Most building departments want a load summary before they issue a residential electrical permit. This generator follows the NEC Article 220 standard calculation method: it sums general lighting, small-appliance, laundry, and fixed appliance loads, applies the demand factors, takes the larger of heating or cooling, and reports the calculated service amperes against your panel rating.
How it works
The standard dwelling method assembles the loads and applies a demand factor to the general portion:
general lighting = area_ft² × 3 VA
small appliance = 2 circuits × 1500 VA = 3000 VA
laundry = 1 circuit × 1500 VA
general subtotal = lighting + small appl + laundry
demand applied = 3000 VA at 100% + remainder at 35%
fixed appliances = range + dryer + water heater + other (nameplate VA)

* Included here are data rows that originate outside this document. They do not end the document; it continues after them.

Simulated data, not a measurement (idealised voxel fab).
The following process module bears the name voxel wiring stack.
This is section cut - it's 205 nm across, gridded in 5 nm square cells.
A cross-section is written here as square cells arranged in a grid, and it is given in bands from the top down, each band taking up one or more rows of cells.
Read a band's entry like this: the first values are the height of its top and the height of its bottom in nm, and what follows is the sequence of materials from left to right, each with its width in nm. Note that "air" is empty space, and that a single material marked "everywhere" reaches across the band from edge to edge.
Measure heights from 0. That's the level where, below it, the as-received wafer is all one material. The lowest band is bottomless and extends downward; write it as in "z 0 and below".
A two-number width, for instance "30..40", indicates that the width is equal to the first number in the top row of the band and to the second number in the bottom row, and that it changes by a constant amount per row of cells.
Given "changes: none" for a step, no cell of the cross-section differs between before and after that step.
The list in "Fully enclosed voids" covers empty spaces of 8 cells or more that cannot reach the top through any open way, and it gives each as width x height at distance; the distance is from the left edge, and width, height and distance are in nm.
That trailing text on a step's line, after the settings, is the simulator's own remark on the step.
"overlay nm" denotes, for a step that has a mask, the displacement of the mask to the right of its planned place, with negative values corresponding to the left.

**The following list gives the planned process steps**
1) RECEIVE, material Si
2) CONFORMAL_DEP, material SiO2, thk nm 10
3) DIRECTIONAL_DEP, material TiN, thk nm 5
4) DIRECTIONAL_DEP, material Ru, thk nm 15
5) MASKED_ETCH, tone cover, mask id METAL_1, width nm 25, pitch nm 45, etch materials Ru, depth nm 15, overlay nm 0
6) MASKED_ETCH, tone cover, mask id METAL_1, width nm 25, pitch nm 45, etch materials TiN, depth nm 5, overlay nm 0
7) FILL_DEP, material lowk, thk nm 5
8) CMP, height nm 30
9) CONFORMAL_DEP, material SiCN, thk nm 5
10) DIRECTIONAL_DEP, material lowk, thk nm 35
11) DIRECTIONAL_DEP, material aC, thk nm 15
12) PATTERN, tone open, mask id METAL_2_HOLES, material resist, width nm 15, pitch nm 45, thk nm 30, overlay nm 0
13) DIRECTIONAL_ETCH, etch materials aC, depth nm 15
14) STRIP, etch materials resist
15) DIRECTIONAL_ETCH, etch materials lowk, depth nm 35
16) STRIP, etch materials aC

hvac = larger of heating or A/C (220.60, non-coincident)
total VA = demand applied + fixed appliances + hvac
service amps = total VA / service voltage
The first 3000 VA of the general subtotal is counted in full, and everything above that is taken at 35 percent, which reflects that not all lighting and receptacle load runs at once.
Example and notes
A 2000 square foot dwelling has 6000 VA of general lighting, plus 3000 VA small-appliance and 1500 VA laundry, for a 10,500 VA general subtotal. Applying the demand factor gives 3000 + (7500 × 0.35) = 5625 VA. Add an 8000 VA range, a 5000 VA dryer, a 4500 VA water heater, and a 6000 VA air conditioner (larger than the heat), for 29,125 VA total. At 240 volts that is about 121 amps, so a 150 amp service is the next standard size. Always transfer the figures onto your jurisdiction’s official permit form.